Last month, Mr. Bezos announced the first-paying customer, Eutelstat, a satellite company, for New Glenn, whose commercial flights would help offset costs. New Glenn is expected to fly by 2020, he said, but humans will not be passengers on the heavy-lift rocket until many years after that.

Mr. Bezos has repeatedly expressed caution about setting timetables for the start of Blue Origin’s commercial or passenger trips, and he did not diverge from that on Wednesday. He would not say when New Shepard would undergo its next round of test flights, or set a specific date as a goal, merely mentioning next year for possible tourist trips.

Blasting Off With Blue Origin

At the 33rd Space Symposium in Colorado, Times reporter got a close up look at the Blue Origin crew capsule for passengers to travel to suborbital space.

“It’s a mistake to race to a deadline when you’re talking about a flying vehicle, especially one that you’re going to put people on,” he said. “I still think we can do commercial paying passengers in 2018.”

Asked how much passengers would pay, Mr. Bezos said he did not know yet, but he predicted ticket prices would decline as spaceflight became more common. (Hundreds of people have already put down deposits to reserve places on similar commercial trips on Virgin Galactic that could cost $250,000 a ticket, although that company’s spaceplane has yet to take anyone up.)

New Shepard is a modest start for Mr. Bezos’s ambitions to tap into the nascent space tourism market. It is a single-stage booster with a capsule on top that is designed to carry six passengers at a time on trips of about 10 to 11 minutes.

There will not be a Blue Origin crew on the spacecraft. Passengers wearing sleek jumpsuits will be able to peer out what the company says will be the largest windows in space, taking up about one-third of the surface area of the dome.

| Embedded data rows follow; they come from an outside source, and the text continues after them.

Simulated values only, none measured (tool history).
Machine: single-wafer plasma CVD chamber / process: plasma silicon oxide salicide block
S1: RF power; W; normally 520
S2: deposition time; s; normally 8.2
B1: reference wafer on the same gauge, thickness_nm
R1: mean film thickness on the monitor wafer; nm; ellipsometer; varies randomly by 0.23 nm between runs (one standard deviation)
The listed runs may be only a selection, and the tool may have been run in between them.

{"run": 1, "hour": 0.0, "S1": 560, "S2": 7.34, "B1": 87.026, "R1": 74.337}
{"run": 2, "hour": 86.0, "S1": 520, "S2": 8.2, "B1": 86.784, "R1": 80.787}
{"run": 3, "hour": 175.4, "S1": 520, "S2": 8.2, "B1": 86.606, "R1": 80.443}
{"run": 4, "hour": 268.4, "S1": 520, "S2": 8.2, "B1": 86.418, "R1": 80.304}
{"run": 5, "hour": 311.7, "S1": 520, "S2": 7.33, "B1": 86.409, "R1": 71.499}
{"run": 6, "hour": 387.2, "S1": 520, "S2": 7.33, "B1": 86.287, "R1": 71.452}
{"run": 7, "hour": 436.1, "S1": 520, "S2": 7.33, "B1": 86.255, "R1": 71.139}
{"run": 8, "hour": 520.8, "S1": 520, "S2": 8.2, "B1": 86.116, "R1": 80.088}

About 12 feet in diameter, the passenger capsule holds six black seats that resemble recliners, with panels offering details about altitude and other features of a trip.

The engine that powers the booster produces up to about 110,000 pounds of thrust.

On ascent, passengers will experience forces of about 3 Gs, about three times the normal force of gravity that humans experience on earth. When the booster reaches a certain altitude, the capsule will detach and coast above the Karman line, which is 62 miles above sea level, officially entering into space.

There, the passengers will experience about four to five minutes of weightlessness. They can unbuckle their harnesses and do somersaults, if desired, in the padded-dome interior.

On descent, they will encounter forces of 5 Gs.

The capsule will parachute back to the plains of West Texas, slowing to a coasting speed of about 20 miles per hour, while the booster drops and fires its engine to slow down and make a vertical landing. The capsule slows to 3 m.p.h. before touching down. Both pieces are reusable to make the trips more economical.

Photo

Jeff Bezos, the founder of Blue Origin and Amazon, stepped out of Blue Origin’s New Shepard space system during the 33rd Space Symposium in Colorado Springs on Wednesday.

Credit
Nick Cote for The New York Times

“Reusability is the key to getting millions of people living and working in space,” Mr. Bezos said.

While the concept is similar to the procedures SpaceX has used to recover the boosters for its Falcon 9 rockets, SpaceX’s endeavors have been far more challenging, because the boosters must accelerate to speeds of thousands of miles per hour in order to put payloads on a trajectory to reach orbit. Just last week, SpaceX successfully launched a satellite into space with a reused booster, a first for commercial spaceflight.

New Shepard has a simpler flight path: just up and down, almost like a big roller coaster that slows to a stop at the top of its arc.

However, Mr. Bezos and his Blue Origin team believe that New Shepard, which is expected to fly many times, will give the company ample practice and experience that can be applied to New Glenn, which will be manufactured and launched in Florida.

The New Shepard booster on display at the Colorado symposium made five successful up-and-down flights beginning in November 2015.

Its last flight, in October, included a test of an emergency-abort system that is designed to blast the capsule — and, eventually, passengers — to safety in case something goes wrong with the booster.

The abort system worked. To the pleasant surprise of the engineers, the booster survived the force of separation, righted itself and descended to a landing. (It would have still been considered a successful test if the booster had crashed.)

A Virgin Galactic test flight in 2014 crashed, killing one pilot and severely injuring the other.

Both Mr. Bezos and Mr. Musk have much more ambitious goals beyond their current rockets. Mr. Musk wants to send settlers to Mars. Mr. Bezos has said his long-term vision involves having millions of people living and working in space.